TOKYO: Tokyo stocks dropped on Monday with investor sentiment weighed down by political uncertainty with a cronyism scandal denting the approval rating of Prime Minister Shinzo Abe’s cabinet.
The benchmark Nikkei 225 index fell 0.90 percent or 195.61 points to close at 21,480.90, while the broader Topix index was down 0.96 percent or 16.66 points at 1,719.97.
Abe and his Finance Minister Taro Aso have been in hot water in recent weeks amid a scandal over the cut-price sale of government land to an Abe supporter to open an elementary school.
The finance ministry has admitted to altering documents related to the deal.

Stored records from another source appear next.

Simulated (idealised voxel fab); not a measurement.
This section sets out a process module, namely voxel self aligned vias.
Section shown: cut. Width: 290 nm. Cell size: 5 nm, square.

“There are growing voices that Abe and Aso should be held responsible,” said Masayuki Kubota, chief strategist at Rakuten Securities.
“Various polls have shown his cabinet approval rating plunging and the stable base of the Abe administration is wobbling,” he said in a commentary.
A weekend poll by the Asahi Shimbun daily found public support nosediving by 13 percentage points from a month ago to 31 percent, the lowest since Abe took power in December 2012.
Facing a grilling in a parliamentary hearing on Monday, Abe denied any involvement in the land deal or the alteration of the documents.
Toshikazu Horiuchi, a broker at IwaiCosmo Securities, said the controversy was expected to continue hurting market sentiment for now, saying: “It’s unlikely we will see the scandal disappearing tomorrow.”
Kubota at Rakuten also said another concern for the stock market was a persistently weak dollar on fears of a trade war following US President Donald Trump’s tariff plans and political uncertainty both in Japan and the United States.
The yen often draws safe-haven buying in times of uncertainty but a stronger currency hurts the nation’s exports.
The dollar was trading at 105.76 yen against 105.97 yen in New York on Friday.
Banks were lower as Mitsubishi UFJ Financial plunged 1.49 percent to 706.3 yen with Sumitomo Mitsui down 0.78 percent at 4,525 yen.
Toyota lost 0.82 percent to 6,827 yen and Honda dropped 1.06 percent to 3,639 yen, while Nintendo sank 1.36 percent to 48,320 yen with Sony down 4.22 percent at 5,144 yen.